How to lay £600m worth of bets on Betfair?

29/12/2011 | By More

That has to be the #1 question after yesterdays debacle in one of the feature races at Leopardstown.

To summarise, a mysterious lay bet appeared and stayed on the winning favourite at 29’s right up to the finish of the race. The ‘layer’ offered up £21m at 29’s creating a £600m liability. Betfair voided the in-running market.

Betfair have come out officially and ruled out that it was them or any account controlled by them or that they had a commercial interest in it. So it would appear it was just a common lay that created the error. But the question now shifts to who was this layer and how did they create the error? Nobody on the planet has £600m to gamble on a single runner in a race, so that points to some system quirk. There are checks in place that stop you exceeding your account balance or exposure limit, so what could jump over both those hurdles?

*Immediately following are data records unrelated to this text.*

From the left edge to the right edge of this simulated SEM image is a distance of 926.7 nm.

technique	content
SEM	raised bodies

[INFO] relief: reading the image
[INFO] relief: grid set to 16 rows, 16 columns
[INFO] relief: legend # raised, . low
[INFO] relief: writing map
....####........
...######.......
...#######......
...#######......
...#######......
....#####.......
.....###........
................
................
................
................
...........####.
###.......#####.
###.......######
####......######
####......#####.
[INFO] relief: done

The amount of the Lay was curiously near the value of a 32bit binary number, slightly over if you add in additional stakes. The range of values of a 32bit binary is -2147483648 to +2147483647 which fits with the stake amount displayed on Betfair. You can create an error by forcing overflow or underflow with a calculation involving an integer, so it’s not impossible that this could be the source of the error. There is a good explanation on this link, curiously to do with customer balances: –

https://weblogs.asp.net/dvravikanth/archive/2008/03/10/integer-overflow-amp-underflow-revisited.aspx

I can’t comment authoritatively on the way that Betfair have coded their back-end, but lets just say that it’s not impossible that something like this could be the cause of the error. It could be that the exposure calculation is done using an integer and this layer just fluked it somehow. If it is something like this, then I am pretty sure an arms race is already underway to exploit it. The ability to force a voided market is potentially quite valuable, so Betfair should announce what the error is and what they are going to do to solve it, immediately. The person who placed the bets knows what created it, so that layer is hot property at the moment!

By quoting terms and conditions to void the market, people were quick to spot contradictory terms that stated that in the event of a bet exceeding agreed exposure all bets will stand, whoops! You can find the clause under section 9. Has Betfair has possibly opened themselves up to a legal issue?

I get the feeling this story is going to rumble on for a fair bit. But I sense we are nearer an explanation.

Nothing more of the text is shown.